Do you remember the name of the book? Sounds interesting.
capital-D David,
The book Billy refers to is "The Year of Living like Jesus", by Edward G. Dobson.
I was under the impression that the charity crowding-out hypothesis had been discredited in the 70s but apparently it has still proponents! Time to do some reading.
Sign me up! I'd like not being REQUIRED to do the right thing! Next time, if I'm late for a meeting, I might not stop at the scene of an accident. To paraphrase Mr. Henderson, "Making people stop at the scene of an accident is not compassion; it’s coercion."
"WWDHD - What would David Henderson Do" is my new motto. Sorry, Jesus, but doing the right thing because you're required to is for chumps!
Dan,
Are you saying that the only reason you would stop at the scene of an accident is that you're legally compelled to? In other words, if there were no compulsion (which, by the way, there typically isn't) you would not stop at the scene of an accident?
Best,
David
Dan,
There's hardly ever a "right thing to do" that can be determined by some universal arbitrator. That's one of the reasons it works the best when everyone decides on their own which causes to donate their time or money to.
- Josh
Dickens actually makes this point himself. One of Scrooge's early justifications for his lack of voluntary generosity is that he pays his taxes.
Of course, there's another line that may have even more resonance in the age of health care reform...
-"If they would rather die,'' said Scrooge, "they had better do it, and decrease the surplus population."
Actually I believe Scrooge says "are there no workhouses" which were the primitive social safety net of the time.
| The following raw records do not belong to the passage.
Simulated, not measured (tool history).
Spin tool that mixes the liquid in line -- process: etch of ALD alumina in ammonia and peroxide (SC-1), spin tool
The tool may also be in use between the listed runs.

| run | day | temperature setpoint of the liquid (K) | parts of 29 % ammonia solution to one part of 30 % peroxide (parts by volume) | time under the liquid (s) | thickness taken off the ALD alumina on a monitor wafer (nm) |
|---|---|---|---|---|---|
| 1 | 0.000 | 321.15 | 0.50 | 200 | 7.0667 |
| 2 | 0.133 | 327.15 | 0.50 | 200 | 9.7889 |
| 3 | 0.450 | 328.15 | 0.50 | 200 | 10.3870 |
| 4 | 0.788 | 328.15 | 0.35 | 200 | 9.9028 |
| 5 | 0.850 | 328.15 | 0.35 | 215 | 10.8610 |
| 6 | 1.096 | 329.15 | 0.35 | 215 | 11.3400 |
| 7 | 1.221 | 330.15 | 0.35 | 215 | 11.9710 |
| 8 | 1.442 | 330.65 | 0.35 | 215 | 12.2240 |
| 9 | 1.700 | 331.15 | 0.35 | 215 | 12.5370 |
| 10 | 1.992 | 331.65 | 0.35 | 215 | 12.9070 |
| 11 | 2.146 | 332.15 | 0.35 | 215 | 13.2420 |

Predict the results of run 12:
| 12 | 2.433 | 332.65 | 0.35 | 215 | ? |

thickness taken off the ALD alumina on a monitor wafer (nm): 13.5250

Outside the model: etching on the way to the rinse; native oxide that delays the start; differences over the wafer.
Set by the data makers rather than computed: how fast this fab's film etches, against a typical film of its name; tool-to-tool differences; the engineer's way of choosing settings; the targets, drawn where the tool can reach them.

I'm pretty sure he speaks of his existing "support" of the Poor Law, which was funded through involuntary taxation.
Call me simple-minded if you wish. But to me, it is simple. The more economic freedom, the less absolute poverty.
I don't really care about relative poverty.
I want more economic freedom for everyone.
David -- you are so right celebrate Mammon -- while conveniently ignoring Matthew 19:23-30 and the Golden Rule -- remember many are called but few chose.